I wrote this sentence in an essay: “I learned that, when a thunderstorm was overhead, lightening cracking over thunder, it rattled the tent and shivered the trees, and in its awesomeness, you could hear sailors keening and the silence of birds as they burrowed deep into tree branches.”
The writers in the group flagged “awesomeness” as the wrong word choice. Awesomeness? What is wrong with you, I thought, what is wrong with awesomeness? It is a perfect word.
Merriam-Webster defines it as “a quality that inspires awe.” The Oxford Dictionary says it is “the quality of being extremely impressive or daunting.” But the Online Slang Dictionary explains it to mean “very good, excellent, fun, or otherwise appealing.”
And there, as Shakespeare said, is the rub. My thunderstorm was not fun or otherwise appealing, it was daunting and extremely impressive and, well, awesome. Just, apparently, not to my readers.
There are other words I could use: extraordinary, spectacular, formidable, astounding, impressive. But none of them mean exactly what I meant when I wrote the sentence.

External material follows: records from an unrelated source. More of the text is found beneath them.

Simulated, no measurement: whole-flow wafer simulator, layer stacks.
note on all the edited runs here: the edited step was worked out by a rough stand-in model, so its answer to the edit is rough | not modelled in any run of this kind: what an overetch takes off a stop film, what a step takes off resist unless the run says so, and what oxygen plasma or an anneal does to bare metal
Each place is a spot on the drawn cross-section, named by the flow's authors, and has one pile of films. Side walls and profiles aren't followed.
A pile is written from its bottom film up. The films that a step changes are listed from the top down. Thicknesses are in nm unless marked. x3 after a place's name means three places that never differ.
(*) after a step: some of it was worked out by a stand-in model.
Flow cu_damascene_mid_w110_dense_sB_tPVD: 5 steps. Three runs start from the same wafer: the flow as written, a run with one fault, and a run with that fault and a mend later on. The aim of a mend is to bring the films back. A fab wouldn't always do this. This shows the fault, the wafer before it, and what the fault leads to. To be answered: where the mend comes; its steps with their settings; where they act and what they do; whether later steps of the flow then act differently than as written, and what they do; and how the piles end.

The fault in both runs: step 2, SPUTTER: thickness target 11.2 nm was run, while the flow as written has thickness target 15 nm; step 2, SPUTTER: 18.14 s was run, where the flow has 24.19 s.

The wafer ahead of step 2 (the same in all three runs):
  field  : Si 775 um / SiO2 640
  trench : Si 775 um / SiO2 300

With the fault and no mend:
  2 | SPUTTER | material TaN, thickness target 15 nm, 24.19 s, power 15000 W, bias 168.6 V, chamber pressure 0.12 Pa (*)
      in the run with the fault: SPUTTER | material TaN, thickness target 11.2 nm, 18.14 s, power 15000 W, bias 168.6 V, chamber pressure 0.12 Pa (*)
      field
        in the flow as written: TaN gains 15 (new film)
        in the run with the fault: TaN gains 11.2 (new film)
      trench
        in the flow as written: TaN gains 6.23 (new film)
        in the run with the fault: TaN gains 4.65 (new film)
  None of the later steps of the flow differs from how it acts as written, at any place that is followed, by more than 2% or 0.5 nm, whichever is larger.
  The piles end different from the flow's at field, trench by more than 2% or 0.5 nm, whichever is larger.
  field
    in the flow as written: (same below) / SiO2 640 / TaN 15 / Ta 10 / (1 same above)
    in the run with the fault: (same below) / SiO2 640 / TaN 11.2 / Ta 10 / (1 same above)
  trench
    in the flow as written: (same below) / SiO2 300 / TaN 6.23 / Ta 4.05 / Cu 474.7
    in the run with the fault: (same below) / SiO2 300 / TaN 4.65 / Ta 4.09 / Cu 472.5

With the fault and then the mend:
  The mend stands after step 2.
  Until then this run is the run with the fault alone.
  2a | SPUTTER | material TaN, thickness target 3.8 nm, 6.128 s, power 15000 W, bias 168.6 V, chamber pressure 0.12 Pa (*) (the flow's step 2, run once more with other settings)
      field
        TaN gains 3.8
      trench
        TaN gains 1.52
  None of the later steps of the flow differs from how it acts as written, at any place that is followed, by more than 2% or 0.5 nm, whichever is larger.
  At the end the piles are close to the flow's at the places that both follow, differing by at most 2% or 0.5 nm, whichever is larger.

I look for synonyms for the popular use of awesomeness and find mind-boggling, mind-blowing, out of this world, amazeballs, and badass.
There is one word in that list that comes close to my meaning, but I’m not sure:
“I learned that, when a thunderstorm was overhead, lightening cracking over thunder, it rattled the tent and shivered the trees, and in its badassness, you could hear sailors keening and the silence of birds as they burrowed deep into tree branches.”